On the morning of Oct. 14, U.S. President Barack Obama signed three free-trade agreements, one each with South Korea, Colombia and Panama. The trade deals are important steps forward for the United States and its partners. While these deals are economic agreements, they are much more. In particular, the deal with South Korea is a reaffirmation to and deepening of the relationship between the U.S. and a crucial trade partner. There is the lens through which such deals should be viewed: as strategic agreements rather than "mere" trade deals.
The trade agreements have awaited congressional action for five years. The deals were negotiated by the Bush administration, but the arrival in 2006 of a Democratic majority in Congress effectively shelved the initiatives. While Republicans and economists tout the economic advantages that flow from such agreements — virtually every study shows an increase in GDP resulting from new efficiencies — Democrats have countered that such deals are job-killers, making it easier for companies to outsource labor. According to Mr. Richard Trumka, president of one U.S. union, the deals will cost the U.S. 159,000 jobs by encouraging companies to send work overseas.

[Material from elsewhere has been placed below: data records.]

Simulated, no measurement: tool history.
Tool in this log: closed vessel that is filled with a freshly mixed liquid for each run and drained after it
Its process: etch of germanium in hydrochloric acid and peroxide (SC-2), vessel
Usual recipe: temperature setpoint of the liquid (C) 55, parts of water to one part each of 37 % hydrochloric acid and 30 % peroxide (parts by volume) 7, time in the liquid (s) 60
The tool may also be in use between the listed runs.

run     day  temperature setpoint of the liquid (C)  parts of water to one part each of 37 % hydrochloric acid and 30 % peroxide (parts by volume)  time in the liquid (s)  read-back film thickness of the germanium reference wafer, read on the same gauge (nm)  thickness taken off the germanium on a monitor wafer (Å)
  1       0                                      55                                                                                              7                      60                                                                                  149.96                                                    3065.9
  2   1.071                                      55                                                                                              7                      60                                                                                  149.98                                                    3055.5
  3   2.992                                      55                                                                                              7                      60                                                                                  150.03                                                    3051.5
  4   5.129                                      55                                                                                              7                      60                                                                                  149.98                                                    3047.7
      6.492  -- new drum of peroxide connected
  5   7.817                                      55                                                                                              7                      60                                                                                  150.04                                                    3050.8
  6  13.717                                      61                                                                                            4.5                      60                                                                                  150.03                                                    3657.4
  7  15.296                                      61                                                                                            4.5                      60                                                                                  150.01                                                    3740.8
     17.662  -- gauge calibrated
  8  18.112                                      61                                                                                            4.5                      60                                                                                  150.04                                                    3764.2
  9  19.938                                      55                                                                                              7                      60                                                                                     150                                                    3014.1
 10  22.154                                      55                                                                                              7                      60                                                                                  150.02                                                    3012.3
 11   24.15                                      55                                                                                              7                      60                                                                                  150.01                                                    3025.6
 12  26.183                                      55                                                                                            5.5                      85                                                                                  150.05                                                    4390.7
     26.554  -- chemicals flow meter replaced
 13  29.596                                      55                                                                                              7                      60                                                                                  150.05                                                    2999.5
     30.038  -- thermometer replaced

As a Democratic president, Mr. Obama is well aware of the concerns of his constituents. But Mr. Obama has also made the doubling of U.S. exports by 2015 a priority and he has been forced to recognize — perhaps even against his instincts — that trade deals can help him achieve that goal. Of course, workers need assistance to deal with the inevitable dislocations that follow in sunset industries. To that end, the White House and its congressional allies pushed for support of Trade Adjustment Assistance (TAA), a measure that expands benefits to workers who lose jobs to foreign competition. Republicans had opposed the measure, saying it was too expensive.